Lot Essay
France, 1895:
The Lumière brothers, Auguste and Louis, were the first to achieve a satisfactory system for taking and projecting moving pictures made on a celluloid strip. Their invention, the Cinématographe, became the world's first commercially successful motion picture camera. The brothers began work designing a camera in 1894, after seeing a piece of Edison Kinetoscope film which had just arrived in Paris. Their successful device with a mechanism based on a sewing machine movement was patented in France on 13 February 1895. The machine combined both a camera and a projector and the perforated film was moved intermittently by a claw mechanism.

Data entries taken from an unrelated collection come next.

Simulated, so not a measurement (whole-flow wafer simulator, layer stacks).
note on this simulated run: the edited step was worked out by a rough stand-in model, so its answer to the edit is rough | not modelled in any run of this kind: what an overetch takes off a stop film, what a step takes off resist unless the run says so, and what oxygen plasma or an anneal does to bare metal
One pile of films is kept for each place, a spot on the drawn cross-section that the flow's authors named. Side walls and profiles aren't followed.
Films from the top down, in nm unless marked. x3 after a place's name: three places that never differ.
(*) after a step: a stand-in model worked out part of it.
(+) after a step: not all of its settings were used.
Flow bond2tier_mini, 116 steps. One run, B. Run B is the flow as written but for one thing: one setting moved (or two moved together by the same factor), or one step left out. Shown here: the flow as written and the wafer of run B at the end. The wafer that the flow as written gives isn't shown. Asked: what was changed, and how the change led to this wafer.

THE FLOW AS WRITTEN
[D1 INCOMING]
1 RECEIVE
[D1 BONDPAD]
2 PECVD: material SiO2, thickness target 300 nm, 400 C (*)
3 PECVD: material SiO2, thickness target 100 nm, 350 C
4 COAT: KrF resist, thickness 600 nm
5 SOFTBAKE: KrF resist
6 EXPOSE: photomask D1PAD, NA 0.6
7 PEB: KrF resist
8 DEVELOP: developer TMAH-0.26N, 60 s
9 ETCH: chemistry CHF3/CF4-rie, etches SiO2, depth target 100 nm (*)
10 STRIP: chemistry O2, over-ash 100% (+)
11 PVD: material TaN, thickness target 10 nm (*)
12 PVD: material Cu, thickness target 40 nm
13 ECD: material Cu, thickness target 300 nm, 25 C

Initially the invention was kept secret and only demonstrated at private screenings, where it met with great enthusiasm. Although originally produced in late 1895 in a batch of just ten, these first models were prototypes for trial purposes and not available for sale. It was not until 1896 that the Cinématographe went on sale to the public. The following serial numbers correspond approximately to the years of production; all models were based on the original 1895 patent until a new model was introduced towards the end of 1898: 1895 - nos. 1-10; 1896 - nos. 10-250; 1896-1898 - nos. 250-450.
Spain, 1896:
Cinema was introduced to Spain in 1896 by the Lumières agent and film maker Alexandre Promino, who had arrived the month before. Promino presented a programme of films on 14 May 1896 that had first been shown in Paris the previous December in a public screening that took place at the Hotel de Rusia, 34 Carrera de San Jeronimo, Madrid, where it ran continuously.
Among the spectators at this first screening was Eduardo Jimeno Peromarta, an eboniste born in Zaragoza in 1846, and his son Eduardo Jimeno Correas, born in 1870. Travelling showmen who combined panorama, automata and later cinema in their displays, the Jimenos ran a permanent waxwork booth and miniature theatre called Salon Meravillas in Glorieta Square, Bilbao. 1896 was an important year for the family, as Eduardo Jimeno Correas would leave the largest theatre in Zaragoza to tour Spain with his father's Travelling Panoramic Exhibition.
The magic and novelty of moving pictures entranced the Jimenos who were keen to incorporate this new invention in their show. After an unsuccessful tour using a projector (more expensive but less satisfactory than the Cinématographe) purchased from Vernée in Paris, Jimeno Permarta travelled to the Lumières' own factory in Lyon in 1896 to purchase the genuine device. Their first screening with a Lumière projector took place before an audience of two hundred in Burgos in September 1896, followed by performances in Seville, Corunna and, on 15 December, at the Napoleon Photographic Studio, Barcelona.
However, it was in his native Zaragoza in October 1896 that Jimeno Correras made what is believed to be the first Spanish film, a Lumière-style 'short' entitled Salida de Misa de Doce del Pilar de Zaragoza ('Exit from the Midday Mass at the Virgin of the Pillar, Zaragoza'). The historic film was first shown in the town where it was made on 11 October 1896. An original print is included with the outfit offered here. The sequence was filmed again the following Sunday, 18 October, and projected with the same the camera - presumbably Cinématographe No. 212 - using a projection stand and a standard lamphouse for the light source.
The Jimenos' Salon Meravillas, relocated and re-named the Jimenographe, became the first permanent cinema in Spain. In 1899 the Jimeongraphe became the Palacio de Proyecciones Animadas and, after various name and address changes, it continues in business today as the Proyecciones Cinesa at 136 Fuencarral, Madrid - ten doors away from its location a century earlier. Of more than twenty-six cinemas listed in Madrid in 1907, many were operated by the Jimenos, whose example was to inspire other pioneers in the fledgling Spanish film industry.
The films offered in this lot are mainly from the Lumière catalogue on Lumière perforated stock dating between 1895-1900. Of the two cameras, Cinématographe No. 212 was probably purchased first and used as both camera and projector until Cinématographe No. 246 was acquired for filming, which may account for the greater wear on the earlier camera. The serial numbers of both cameras indicate manufacture in 1896.
Jimeno Correas is shown with a Cinématographe (apprently one of the two offered here) in Vidal (p. 226).